From   "Nick Cox" <[email protected]>
To   <[email protected]>
Subject   st: RE: non parametric anova equivalent for factorial experiments?
Date   Thu, 4 Mar 2010 14:07:27 -0000

I'd translate the problem into an equivalent regression-type model. I
think practitioners vary in how seriously to take these preliminary
tests and that in practice ANOVA often works well despite mild
deviations from ideal conditions. 

The point need not be an article of faith. Guessing that the problem is
a highish outlier, I'd explore sensitivity to the outlier by 

glm ... 
glm ... , link(power 0.5) 
glm ... , link(log) 

where ... indicates the appropriate response and predictors. That would
require use of factor variables (11) or -xi- (<= 10). 

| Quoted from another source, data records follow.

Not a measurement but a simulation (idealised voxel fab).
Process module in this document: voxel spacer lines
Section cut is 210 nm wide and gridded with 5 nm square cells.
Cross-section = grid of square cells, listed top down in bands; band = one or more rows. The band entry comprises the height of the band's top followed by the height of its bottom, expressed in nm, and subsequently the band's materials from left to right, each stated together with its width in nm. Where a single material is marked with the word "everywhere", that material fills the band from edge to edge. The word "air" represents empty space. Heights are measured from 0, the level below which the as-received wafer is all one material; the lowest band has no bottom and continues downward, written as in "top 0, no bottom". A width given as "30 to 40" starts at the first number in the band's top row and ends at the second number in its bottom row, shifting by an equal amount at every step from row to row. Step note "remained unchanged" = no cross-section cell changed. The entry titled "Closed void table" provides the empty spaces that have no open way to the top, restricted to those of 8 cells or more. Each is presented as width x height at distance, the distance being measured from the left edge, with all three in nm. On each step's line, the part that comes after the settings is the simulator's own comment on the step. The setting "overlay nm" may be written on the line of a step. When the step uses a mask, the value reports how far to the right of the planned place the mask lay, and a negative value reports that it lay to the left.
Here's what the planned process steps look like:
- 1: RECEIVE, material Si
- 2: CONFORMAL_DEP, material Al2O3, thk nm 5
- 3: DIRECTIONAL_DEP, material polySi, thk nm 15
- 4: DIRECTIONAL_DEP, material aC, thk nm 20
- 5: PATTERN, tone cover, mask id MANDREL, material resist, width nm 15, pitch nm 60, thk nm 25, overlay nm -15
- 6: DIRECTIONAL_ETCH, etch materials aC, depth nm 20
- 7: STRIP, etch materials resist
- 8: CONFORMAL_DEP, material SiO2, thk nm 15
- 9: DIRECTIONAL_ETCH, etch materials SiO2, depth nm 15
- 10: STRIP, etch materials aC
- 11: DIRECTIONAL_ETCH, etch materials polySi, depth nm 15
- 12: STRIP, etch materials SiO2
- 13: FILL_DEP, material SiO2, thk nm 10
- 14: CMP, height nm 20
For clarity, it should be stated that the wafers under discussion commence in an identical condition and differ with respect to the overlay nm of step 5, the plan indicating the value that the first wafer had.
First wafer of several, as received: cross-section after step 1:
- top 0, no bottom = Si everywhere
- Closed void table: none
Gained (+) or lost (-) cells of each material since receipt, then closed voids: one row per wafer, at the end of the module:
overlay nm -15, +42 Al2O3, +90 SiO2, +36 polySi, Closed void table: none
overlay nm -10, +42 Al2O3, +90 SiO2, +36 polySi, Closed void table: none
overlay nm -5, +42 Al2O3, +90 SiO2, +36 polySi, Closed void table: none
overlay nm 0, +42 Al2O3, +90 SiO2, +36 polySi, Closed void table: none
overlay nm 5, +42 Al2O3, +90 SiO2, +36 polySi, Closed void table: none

I'd then monitor how the questionable data points move around on
residual vs fitted plots and observed vs fitted plots. -modeldiag- from
SJ 4(4) contains plotting commands that work after -glm-. 

Alona will find examples of -glm-s being applied in our joint paper: 

Cox, N.J. J. Warburton, A. Armstrong and V.J. Holliday. 2008. Fitting
concentration and load rating curves with generalised linear models.
Earth Surface Processes and Landforms 33: 25-39 (doi: 10.1002/esp.1523)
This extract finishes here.